I went to our relief society Christmas breakfast and one talk in particular has had me thinking quite a bit. This lady was talking about family traditions and different things that have created memories for her. She talked specificaly about her dining room table and how she loves every dent and scratch on it. Each dent and scratch represented some sort of memory about a different child. Durying this holiday season, as you all know, Lucy has had a broken leg. Let's just say her cast has done a little more than make scratches on some of my furniture. I will fully admit that I was not too happy about this, especially on my dining table that was bought brand new when we moved into this house. Everytime I walk down the stairs and I feel new carpet crunching under my feet , I am reminded of the 5 gallons of paint that philip spilt down the stairs going to the basement. That is a painful story. On the wall to the left side of the stairs as you go up stairs you can see the faint stamp marks from where Lucy had fun stamping where ever she wanted. Yes I did scrub the wall and Mr. Clean's magic eraser didn't fuly take it off. But now everytime I walk upstairs I glance at the marks and kind of laugh to myself.
When we moved into this house I was very strict with the kids on what they could and couldn't do. Rules galore! I kept thinking this is a brand new house and I don't want marks on it!! My view is quite different now. I want a home, not a house. I was creating a house feel not a warm homey feeling. Ok, so yes I do still have rules. I just think about my restrictions differently. It is the spilt paint, Lucy's stamp marks, Lucy's casts markings on furniture, and even Tyler cutting Ellie's door to her room upside down that makes this a home not a house. I am so greatful that I live in a home and not a house.
My kids are young and I know I still have many years of scrapes, and dents, and scratches that will be made in different places. We built this home as a forever not ever moving home. I will have to remind myself many times not to sweat the little things, and that they are only little once! Tyler and I worked really hard on this house so it is only fitting for us to build it, and the kids to mark it! There will be times in years to come that I will have to continuously look back and reread this post to remind me to not get so uptight. I look around me as I am sitting here and I am glad that we are here in this home and will be in this home for many years to come so bring on the scratches and dents and markings!
4 comments:
Nicely said....I totally agree!!! I always feel comfortable coming to your home!!

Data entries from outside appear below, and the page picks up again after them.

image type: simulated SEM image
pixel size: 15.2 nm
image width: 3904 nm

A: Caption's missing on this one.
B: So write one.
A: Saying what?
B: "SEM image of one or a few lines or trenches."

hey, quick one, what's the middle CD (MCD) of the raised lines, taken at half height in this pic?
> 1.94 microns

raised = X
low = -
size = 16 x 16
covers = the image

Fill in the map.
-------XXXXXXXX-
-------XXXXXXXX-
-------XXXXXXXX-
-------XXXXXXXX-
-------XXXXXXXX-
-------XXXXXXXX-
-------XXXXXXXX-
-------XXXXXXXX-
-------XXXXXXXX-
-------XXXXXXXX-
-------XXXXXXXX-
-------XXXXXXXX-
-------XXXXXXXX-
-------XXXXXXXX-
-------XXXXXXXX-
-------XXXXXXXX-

I agree with you it is much better to have a home. I dated a guy whose mother had a house. It had white carpet, plastic covering all the couches and mattresses, and was immaculate. I dreaded going there for fear I would do something to mess up the perfection. My boyfriend hated it too and said he had never felt as comfortable in his own house as he did in my parent's home. So keep up the good work of having a home.
Brittoni! It was fun to run into you today at Bills office. I am excited that you guys have a blog so we can keep up with you and your cute family!! Have a wonderful rest of your week!
I agree with you.
Home Sweet Home.
I do like a clean & organized home, but I also want the kids to be able to play and create. We make plenty of messes, then we are sure to clean them up. I have also recently realized that anything that gets broken, can get fixed (if you really want to fix or replace it).
Last week Luke colored on my new cream chair. Oxi clean helped, but I can still see it...and most importantly I'm ok with it.